Instead of launching into a huge debate about whether or not it's polite to word threads in a particular way, we should just answer the question or find another thread to participate in. This is the family's first trip to Disney, so I hope we all can just welcome them into the Disney family and not blast them for wanting to spend time with other families.

Other threads exist where a group is purposely left out (the democratic and republican threads both ask the other side not to post and start debates), and there's not much of a problem there. Politics and religion are touchy, but what I've noticed is that the Christian posters have been, from what I can recall without going back to re-read, polite and merely trying to advocate for being allowed to spend time with whomever we choose. I'm sure no one meant any offense at what is being said... let's just celebrate that another family found Disney!

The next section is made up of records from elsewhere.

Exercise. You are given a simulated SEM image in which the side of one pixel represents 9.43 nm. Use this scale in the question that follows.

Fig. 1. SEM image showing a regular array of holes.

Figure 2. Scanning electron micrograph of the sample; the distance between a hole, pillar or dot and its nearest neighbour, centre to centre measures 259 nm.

If you don't like what's being said, just ignore the thread. No offense is meant, but no one should have to apologize for their beliefs or lack thereof. I believe in the truth of the Bible and all it contains, but no one owes me an apology for why they reject it, doubt it, or embrace it. As bytheblood said, this is not a perfect world so we're not all going to see eye-to-eye. We can work to make sure we all just agree to disagree though, which i think should be our attitude here. I won't ask anyone to apologize for believing or not believing in my God, but I will ask that you also do not expect me to apologize for believing what I do. I may get flamed for this, but oh well. That's the risk you take when you post in these threads.

that being said, I hope the OP has a GREAT time in a GREAT place. don't let this thread discourage you; people from all groups visit this place and have a wonderful, amazing time.

Oh, and threads for Christians, Jews, Muslims, etc. would be cool!

Jenny (attends Heritage Baptist Church in Ohio and won't be back until Oct. :()
 
I didn't mean to start any of this, or open this can of worms, but I should know better than to open my big mouth.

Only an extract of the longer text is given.